Petronas planned to drill a horizontal well in Malaysia in a channel sand formation with uncertain fluid contacts, lateral sand distribution, and formation dips. To undertake this structurally and stratigraphically complex project, Petronas needed more information about the reservoir to determine the optimal well placement location to target a reservoir sand with expected production of 900 bbl/d.
SLB complemented surface seismic data with interpreted mapping data from the GeoSphere™ reservoir mapping-while-drilling service to provide clear delineation of fluid contacts and geological surface dips.
We landed the well optimally to produce original drilling target with expected production of 900 bbl/d, imaged challenging anisotropic turbidite channel reservoir, revealing and additional hydrocarbon-bearing channel sand with expected production of 1,700 bbl/d, and provided key reservoir characterization data for future production and reservoir management.
SLB recommended using the GeoSphere reservoir mapping-while-drilling service to increase certainty by mapping the channel sand reservoir in real time more than 100 ft [30 m] from the wellbore. Using deep, directional electromagnetic measurements, the GeoSphere service would help Petronas refine the seismic model in real time, making the reservoir less risky to develop.
Using the GeoSphere service to fully map the channel sand reservoir, Petronas effectively landed the well on target to develop the reservoir sand, which had an expected production of 900 bbl/d. The mapping also led to the discovery of a second hydrocarbon-bearing sand with production of 1,700 bbl/d. Petronas drilled a sidetrack to develop the newly-discovered channel sand. As a result, the operator increased initial anticipated recovery rate by 88%, as compared to 900 bbl/d. Additionally, Petronas plans to produce the original target at an estimated 900 bbl/d as dictated by production in the larger channel sand.

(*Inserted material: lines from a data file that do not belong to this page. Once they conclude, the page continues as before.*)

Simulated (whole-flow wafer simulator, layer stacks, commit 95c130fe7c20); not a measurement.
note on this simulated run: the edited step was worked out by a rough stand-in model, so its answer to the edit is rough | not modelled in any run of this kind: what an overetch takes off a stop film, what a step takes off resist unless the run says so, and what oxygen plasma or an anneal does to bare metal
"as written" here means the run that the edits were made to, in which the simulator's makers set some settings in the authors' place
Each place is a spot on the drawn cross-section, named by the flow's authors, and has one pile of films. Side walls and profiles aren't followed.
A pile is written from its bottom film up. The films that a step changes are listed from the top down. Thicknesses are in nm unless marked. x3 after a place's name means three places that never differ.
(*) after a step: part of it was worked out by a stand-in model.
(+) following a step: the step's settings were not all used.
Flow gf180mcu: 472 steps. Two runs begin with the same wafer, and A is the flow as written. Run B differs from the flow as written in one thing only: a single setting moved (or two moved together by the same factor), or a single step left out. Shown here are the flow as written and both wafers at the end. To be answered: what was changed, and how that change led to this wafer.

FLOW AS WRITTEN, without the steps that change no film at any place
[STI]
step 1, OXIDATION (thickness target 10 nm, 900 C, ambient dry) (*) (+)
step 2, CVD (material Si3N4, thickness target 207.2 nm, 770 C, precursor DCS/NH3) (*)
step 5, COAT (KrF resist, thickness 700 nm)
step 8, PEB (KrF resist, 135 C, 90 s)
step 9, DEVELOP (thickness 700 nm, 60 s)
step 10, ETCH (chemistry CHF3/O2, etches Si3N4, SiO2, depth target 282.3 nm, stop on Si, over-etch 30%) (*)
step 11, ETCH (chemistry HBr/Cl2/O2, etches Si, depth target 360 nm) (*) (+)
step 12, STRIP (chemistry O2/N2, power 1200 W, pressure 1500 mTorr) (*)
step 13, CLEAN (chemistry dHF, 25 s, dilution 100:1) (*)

Before entering the reservoir, the GeoSphere service mapped the top of the reservoir at 45-ft [14-m] true vertical thickness (TVT). The service mapped the top, base, and dip at distances up to 82 ft [25 m] from the wellbore. Using that information, Petronas was able to steer the lateral within the sweet spot for 1,968-ft [600-m] MD, complement seismic information, and enhance field development plans.